Machine Learning: Unsupervised Backpropagation

What you might be asking is about unsupervised feature learning and deep learning.

Feature learning is the only unsupervised method I can think of with respect of NN or its recent variant.(a variant called mixture of RBM's is there analogous to mixture of gaussians but you can build a lot of models based on the two). But basically Two models I am familiar with are RBM's(restricted boltzman machines) and Autoencoders.

Autoencoders(optionally sparse activations can be encoded in optimization function) are just feedforward neural networks which tune its weights in such a way that the output is a reconstructed input. Multiple hidden layers can be used but the weight initialization uses a greedy layer wise training for better starting point. So to answer the question the target function will be input itself.

RBM's are stochastic networks usually interpreted as graphical model which has restrictions on connections. In this setting there is no output layer and the connection between input and latent layer is bidirectional like an undirected graphical model. What it tries to learn is a distribution on inputs(observed and unobserved variables). Here also your answer would be input is the target.

Mixture of RBM's(analogous to mixture of gaussians) can be used for soft clustering or KRBM(analogous to K-means) can be used for hard clustering. Which in effect feels like learning multiple non-linear subspaces.

http://deeplearning.net/tutorial/rbm.html

http://ufldl.stanford.edu/wiki/index.php/UFLDL_Tutorial


I'm not sure which unsupervised machine learning algorithm uses backpropagation specifically; if there is one I haven't heard of it. Can you point to an example?

Backpropagation is used to compute the derivatives of the error function for training an artificial neural network with respect to the weights in the network. It's named as such because the "errors" are "propagating" through the network "backwards". You need it in this case because the final error with respect to the target depends on a function of functions (of functions ... depending on how many layers in your ANN.) The derivatives allow you to then adjust the values to improve the error function, tempered by the learning rate (this is gradient descent).

In unsupervised algorithms, you don't need to do this. For example, in k-Means, where you are trying to minimize the mean squared error (MSE), you can minimize the error directly at each step given the assignments; no gradients needed. In other clustering models, such as a mixture of Gaussians, the expectation-maximization (EM) algorithm is much more powerful and accurate than any gradient-descent based method.

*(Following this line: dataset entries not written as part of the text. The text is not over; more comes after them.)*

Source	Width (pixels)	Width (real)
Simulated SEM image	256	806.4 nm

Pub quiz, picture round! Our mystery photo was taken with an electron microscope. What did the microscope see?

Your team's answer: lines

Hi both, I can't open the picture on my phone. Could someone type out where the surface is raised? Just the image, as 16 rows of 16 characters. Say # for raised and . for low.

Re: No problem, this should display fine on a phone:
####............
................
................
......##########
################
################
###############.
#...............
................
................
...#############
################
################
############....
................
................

The most common thing to do is train an autoencoder, where the desired outputs are equal to the inputs. This makes the network try to learn a representation that best "compresses" the input distribution.

Here's a patent describing a different approach, where the output labels are assigned randomly and then sometimes flipped based on convergence rates. It seems weird to me, but okay.

I'm not familiar with other methods that use backpropogation for clustering or other unsupervised tasks. Clustering approaches with ANNs seem to use other algorithms (example 1, example 2).